Five farms near Ashley were destroyed, and per Thomas Grazulis in Significant Tornadoes, one had near-F4 damage. Per the Argus-Leader article, “A section of Highway 101 south of Long Lake was ‘rolled up like a rug.'”
Storm Data Entry
The Storm Data entry is separated in two parts by state. The North Dakota portion is a part of a larger entry describing a “widespread violent storms which covered much of 17 North Dakota Counties…”. 7 tornadoes were produced. In the midst of this blurb, the McIntosh County portion of this event was mentioned. That part states: “A tornado south of Ashley caused damage on five farms and one death and 3 injuries after it moved southward into South Dakota.”
Here is the South Dakota entry. The location is “Long Lake and vicinity: Four funnels were sighted. The tornado picked up a car with family of five causing fatal injuries to the two adults and injuries to the three children. Apparently the driver sighted a funnel in front of him and turned right to avoid it but drove into another funnel. Storm moved from NW to SE.
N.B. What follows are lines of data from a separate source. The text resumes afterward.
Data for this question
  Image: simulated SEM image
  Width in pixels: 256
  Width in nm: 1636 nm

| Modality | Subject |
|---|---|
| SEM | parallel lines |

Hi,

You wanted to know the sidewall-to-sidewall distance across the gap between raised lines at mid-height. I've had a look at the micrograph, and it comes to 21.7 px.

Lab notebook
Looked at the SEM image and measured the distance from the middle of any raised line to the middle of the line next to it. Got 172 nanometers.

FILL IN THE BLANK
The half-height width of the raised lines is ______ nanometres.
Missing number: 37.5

We gathered information for this event from the SPC & NCDC Databases, the July 1966 Storm Data Publication and Thomas Grazulis in Significant Tornadoes and found the following differences:
- SPC/NCDC have a 26.4 mile path length.
- Storm Data does not have a length listed.
- Grazulis has a 10 miles path.
- SPC/NCDC have a width of 280 yards.
- Storm Data has a width of 1/4 miles (440 yards).
- Grazulis lists a width of 300 yards.